The winners of Firehouse Magazine’s Station Design Awards were announced and S2’s Cambie Fire Hall No. 3 and Ambulance Services in Richmond, BC received a notable mention in the Mixed-Use Facilities category.
The new fire hall is the first combined urban fire and ambulance station in British Columbia. The facility consists of two bays for ambulance vehicles, two bays for fire rescue vehicles, two emergency vehicle technician bays and support spaces include recovering rooms, training classrooms, administrative spaces, kitchens and exercise space.
This project represents the type of design response we are passionate about. The term response being fundamental to providing the client with a solution that satisfies their functional and operational needs but does not lose sight of design integrity.
As a fire station, the building has very specific functions that are critical and measurable. As a building, it must fulfill additional, more notional concerns. The design fulfills the practical functions of fire response, firefighter training and provision of a comfortable living and working environment where inhabitants spend a good part of their day and night. It seeks to do this in a way that is not pretentious, not superficial and not exorbitant. It solves the functional criteria with a practical approach. As a building that carries the responsibility of providing a neighborhood service, the design was also crafted around issues we felt were important to the representation of the building. These included: security; safety; standing as beacon and anchor for the neighborhood; and expressing its purpose.

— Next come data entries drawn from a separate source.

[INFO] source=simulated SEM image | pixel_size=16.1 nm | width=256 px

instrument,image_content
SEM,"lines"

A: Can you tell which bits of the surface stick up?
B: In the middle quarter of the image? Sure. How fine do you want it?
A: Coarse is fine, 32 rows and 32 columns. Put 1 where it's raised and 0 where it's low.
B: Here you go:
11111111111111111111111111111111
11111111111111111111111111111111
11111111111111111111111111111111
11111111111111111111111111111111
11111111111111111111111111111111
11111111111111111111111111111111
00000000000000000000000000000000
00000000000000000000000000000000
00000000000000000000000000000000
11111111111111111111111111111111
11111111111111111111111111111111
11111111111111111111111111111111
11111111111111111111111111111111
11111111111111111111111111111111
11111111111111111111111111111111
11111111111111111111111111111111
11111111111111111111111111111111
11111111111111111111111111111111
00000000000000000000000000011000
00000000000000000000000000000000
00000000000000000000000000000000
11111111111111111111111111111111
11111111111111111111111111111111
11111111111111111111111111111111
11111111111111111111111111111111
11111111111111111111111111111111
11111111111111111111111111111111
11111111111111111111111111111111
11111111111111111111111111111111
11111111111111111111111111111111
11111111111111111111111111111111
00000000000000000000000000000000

The design acknowledges the representational language of a fire station but attempts to reinvent and reinterpret this. Visibility is used to provide views of the fire apparatus, and truck bays, the clearest and most compelling representation of the building’s purpose. The building looks out over the neighborhood to provide a sense of protection. The design evolved from a response that listened carefully to the client’s needs and provided an architectural expression that was rooted in a concern for the quality of the built form.